Mid Tri Exam Flashcards
Reliability
the consistency of repeatability of measures.
Validity
are we measuring what we are trying to measure.
Inter-rater or inter-observer reliability
Used to assess the degree to which different raters/observers give consistent estimates of the same phenomenon - agreement between the scores of two or more independent observers or judges.
Especially important when measures are subjective
Test-retest reliability
Used to assess the consistency of a measure from one time to another.
The correlation between scores across two admin of the measure (take one test then take it again at a later time)
Parallel-forms reliability
Used to assess the consistency of the results of two tests constructed in the same way from the same content domain
- Split Half reliability (splitting a test into 2 halves. If its reliably the answers should be similar)
- Item-total correlation (comparing the mid tri to the overall mark might not be the best because people might suck at exams but good at lab reports)
Internal consistency reliability
Used to assess the consistency of results across items within a test
Cronbach’s alpha - the average correlation among all possible pairs of items (.80 or above)
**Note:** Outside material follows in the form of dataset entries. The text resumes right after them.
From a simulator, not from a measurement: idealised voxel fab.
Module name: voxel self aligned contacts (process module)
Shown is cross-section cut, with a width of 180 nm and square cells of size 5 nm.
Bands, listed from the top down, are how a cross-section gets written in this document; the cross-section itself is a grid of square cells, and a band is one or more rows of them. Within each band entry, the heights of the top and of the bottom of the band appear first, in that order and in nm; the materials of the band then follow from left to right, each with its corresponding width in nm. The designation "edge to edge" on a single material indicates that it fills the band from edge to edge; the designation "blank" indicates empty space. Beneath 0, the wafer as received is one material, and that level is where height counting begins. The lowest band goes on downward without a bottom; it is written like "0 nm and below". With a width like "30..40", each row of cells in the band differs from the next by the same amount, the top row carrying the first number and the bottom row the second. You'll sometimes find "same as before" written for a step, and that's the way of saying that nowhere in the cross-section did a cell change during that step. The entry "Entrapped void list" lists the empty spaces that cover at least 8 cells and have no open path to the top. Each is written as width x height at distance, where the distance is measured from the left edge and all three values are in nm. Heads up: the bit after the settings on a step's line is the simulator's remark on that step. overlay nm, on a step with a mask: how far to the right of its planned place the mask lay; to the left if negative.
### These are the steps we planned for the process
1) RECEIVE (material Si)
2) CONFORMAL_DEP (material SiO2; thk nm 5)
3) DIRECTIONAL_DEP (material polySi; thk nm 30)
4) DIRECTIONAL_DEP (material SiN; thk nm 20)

Reliability puts a ceiling on validity
If reliability is .70 validity can only reach .70
It can be reliable without being valid
It can’t be valid without being reliable
Construct validity
measurement validity - A construct refers to a behaviour or process that we are interested in studying
Both measures and manipulations must be valid!
Manipulations can be
instructional
environmental
stooges
instructional manipulations
experimental conditions defined by what you tell participants
environmental manipulations
stage and event, present a stimulus, induce a state
stooges manipulations
use fake participants to alter experiment condition
Convergent validity
Do scores on the measure correlate with scores on other similar measures related to the construct
Relates to the degree to which the measure converges on (is similar to) other constructs that it theoretically should be similar to
Discriminant (divergent) validity
Do scores on the measure have low correlations with scores on other different measures that are unrelated to the construct
Relates to the degree to which the measure diverges from (is dissimilar to) other constructs that is should be not similar to
Face validity
On its face value, thes the measure seem to be a good translation of the construct
Does it make sense?
Ask experts in the field
Content validity
Does the measure assess the entire range of characteristics that are representative of the construct it is intending to measure
Criterion validity
concurrent - Do scores on the measure distinguish participants on other variables that we would expect to be related to it (depressives from non-depressives, criminals from non-criminals)
predictive - Are scores on the measure able to predict future outcomes (attitudes, behaviours, performance)
How to Correct manipulations
Reduce random error (replicate procedure)
Reduce experimenter bias
Reduce participant bias
Ensure manipulation has construct validity
Do a manipulation check - ask participants about various aspects
External validity
extent to which the results can be generalised to other relevant populations, settings or times
Studies have good external validity when results can be replicated
Ecological validity
Population generalisation
Environmental generalisation
Temporal generalisation
Ecological validity
The extent to which the results can be generalised to real-life settings
Population generalisation
Applying the results from an experiment to a group of participants that is different and more encompassing than those used in the original experiment
Environmental generalisation
Applying the results from an experiment to a situation or environment that differs from that of the original experiment
Temporal generalisation
Applying the results from an experiment to a time that is different from the time when the original experiment was conducted
Internal Validity
ability to draw conclusions about causal relationships from the results of a study
The extent to which we can say that any effects on the DV were caused by the IV
The elimination of alternative explanations for the observed relationships
Inferences of cause and effect require 3 elements for strong internal validity
Co-variation
Temporal precedence
Elimination of alternative explanations
Threats to internal validity
Selection bias
Maturation
Statistical Regression
Mortality
History
Testing
Practice Effect
Instrumentation
observer reactivity
Social desirability
Controlling these threats
Randomly allocate participants
Treat all conditions equally except for intended IV manipulations
Use appropriate control conditions
Use double blind studies where possible
Experimenter bias
errors in a research study due to the notions or beliefs of the experimenter
Selection bias
A threat to internal validity that can occur if participants are chosen in such a way that groups are not equal before the the experiment
Differences after the experiment may reflect differences that existed before the experiment began plus a treatment effect
Maturation
changes in participants during and experiment or between the DV due to time (age, cognitive development)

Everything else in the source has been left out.